Since the new UI for Norton 360 was installed on a number of my PCs I am experience Norton 360 considering files (executables, dlls and scripts) that I have created as suspicious and uploading them to its servers without asking me first.
As a software developer I create many executable files/scripts for systems on my home network and these contain private information such as authentication names/passwords, IDs as well as proprietary code.
Taking these files from my machines is not acceptable and as I cannot find any way to prevent this other than to exclude every file and folder on 9 PCs that I have such files is not practical. Currently I am excluding whole drives which renders Norton far less effective and hence whether its worth using at all.
The idea that Norton can just take files from my PCs without asking or a setting is incredible. Its theft of personal information in my case!
I don’t have any proof of files being uploaded but I posted my personal observation a while back about the significant increase in outbound (upload) traffic to Avast sites since v24 installed on my computers. This is based on my router’s traffic logs. I don’t know what’s going out but am not comfortable being in the dark. I turned off the email scanner but that didn’t make a difference. I never enabled the browser extensions (Norton’s web safe and safe search) so I know those aren’t involved. Anyone else notice an increase in outbound traffic to Avast servers after install of the newest N360 version? - #2 by bjm
You can disable Norton community watch. Norton community feature is responsible for doing so. I don’t use Windows but last time I did, Norton community feature did that.
Norton community watch has been disabled since install and still is. This only started (well informing me of this) with the product revamp with new UI.
Norton now considers unsigned exes, dlls and various scripts as suspicious because it hasn’t seen them before which is obvious because they’re mine. For all I know Norton could have been uploading my files for a while but in the past it never said so and just prompted for action and I could confirm they’re safe.
The problem is Norton runs with admin level privileges so can do what it likes. It has become way more invasive with this latest revamp and without options to stop it.
Thanks for the suggestion but that’s not the culprit in my case. I always have Norton community watch disabled. Been doing that forever since enabling it raises potential privacy issues.

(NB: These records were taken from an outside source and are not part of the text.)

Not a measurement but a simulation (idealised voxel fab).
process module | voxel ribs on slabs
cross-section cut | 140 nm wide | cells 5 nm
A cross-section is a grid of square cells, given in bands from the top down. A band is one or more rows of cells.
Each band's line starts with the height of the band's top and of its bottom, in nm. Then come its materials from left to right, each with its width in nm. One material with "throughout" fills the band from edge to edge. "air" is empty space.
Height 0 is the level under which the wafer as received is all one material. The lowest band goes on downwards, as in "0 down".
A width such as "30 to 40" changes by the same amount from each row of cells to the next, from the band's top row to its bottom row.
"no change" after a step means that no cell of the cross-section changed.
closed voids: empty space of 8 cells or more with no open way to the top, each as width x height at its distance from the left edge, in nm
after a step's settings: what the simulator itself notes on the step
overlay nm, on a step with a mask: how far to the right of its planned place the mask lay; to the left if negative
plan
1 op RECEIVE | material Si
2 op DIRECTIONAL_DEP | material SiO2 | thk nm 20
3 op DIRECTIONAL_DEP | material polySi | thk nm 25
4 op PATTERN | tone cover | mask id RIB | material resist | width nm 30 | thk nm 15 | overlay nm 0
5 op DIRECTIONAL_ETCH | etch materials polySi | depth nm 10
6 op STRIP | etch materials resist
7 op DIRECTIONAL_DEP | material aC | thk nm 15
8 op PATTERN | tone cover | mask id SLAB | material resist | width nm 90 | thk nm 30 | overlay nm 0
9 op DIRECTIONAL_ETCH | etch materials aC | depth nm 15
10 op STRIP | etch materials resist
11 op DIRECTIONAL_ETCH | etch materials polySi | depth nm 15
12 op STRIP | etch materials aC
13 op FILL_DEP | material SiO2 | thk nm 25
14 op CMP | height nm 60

Same problem here! Anyone knows howto set Norton to ASK before sending file it thinks to be suspicious? As it is now makes Norton a malware leaking personal data to their server without user permission just like kmp wrote in his initial message. I wonder what EU GDPR legislation may say about this kind of behaviour… Heads up You there in Gen Digital!
Everyone in the thread should read this Norton article. The article may be still related to the version 22.24.8.36 prior to version 24.xx . That version was and is more granular / user selective. Thus the main reason I have reverted back to it.
@SoulAsylum Good point. I hope everyone heeds your warning.
I always disabled Community Watch because of privacy concerns but when version 24 self installed, it changed that setting to enable. I disabled it but found it was re-enabled on one computer, likely when N360 updated. That never happened in version 22.
As I wrote in a different thread, I noticed a significant increase in uploaded data volume to an Avast site after conversion to ver 24 based on my router’s traffic log. That got my attention since I don’t use any of Norton’s browser extensions or send data (knowingly) to the “Mother Ship”. After reverting back to ver. 22 on two of my three computers, the volume came down closer to the pre-version 24 level. I’m installing ver 22 on the last computer in the next day or so since I came across another bug in ver 24’s program rule control.
If Norton doesn’t fix the multitude of bugs in ver 24 promptly, I’ll start looking at another product. I’ve been using Norton for a very long time (since the Symantec days) so had hoped it wouldn’t come to this.
I’ve reported the issue to Norton support, but I doubt dealing with Norton directly will resolve anything so I will try the UK data privacy route next and social media after that.
The latest 24.x versions are a mess and that’s not just with uploading files (exes, private MS Word files etc) without permission despite disabling community watch. I’ve also had so many issues with the newest release blocking legitimate websites, network traffic, local network RDP and all these have cost me considerable time in the last couple of weeks.
I will still keep publicizing the awful issue of taking files from user’s machines without permission wherever I can on social media sites, but I am now in the process of removing Norton from all my home PCs/laptops (9) and 6 mobile devices. Norton is the application we should be able to trust to protect our devices, not steal our files, cripple our machines like never before or waste cpu/ssd life scanning for disabled issues like cleanup issues in the hope of selling its other services. Now it does all that its become a form of malware itself then its game over for me.
Hello @kmp
You believe Norton is uploading & reading your personal files…without permission.
You believe Norton has the resources & the interest to upload Norton users personal files.
Your use of Norton…means you’ve agreed with Norton Privacy Policy.
fwiw ~
Maybe, I’m too trusting & naive to know different.
I do not believe Norton is reading my personal files.
I’ve always believed as AI offers:
Google has access to all my emails.
Maybe, I’m too trusting & naive to know different.
I do not believe Google policy is reading all my emails.
Maybe, Google AI can/does read all my emails.
It’s not guesswork or paranoia. Norton 360 on numerous occasions has popped up a warning stating some of my files were suspicious and stated it was uploading them for analysis even though community watch is disabled.
I created a test VM and some large home grown exes (to make traffic easier to spot) and tried executing them while monitoring traffic via my router for that specific VM. There was a spike in traffic to Norton sites and that would appear to confirm what the Norton warning stated.
Do you put passwords and personal details in emails which are inherently not secure? I don’t. I do keep such information protected by NTFS rights from snooping by other less secure users/applications but don’t expect Norton to take them at will!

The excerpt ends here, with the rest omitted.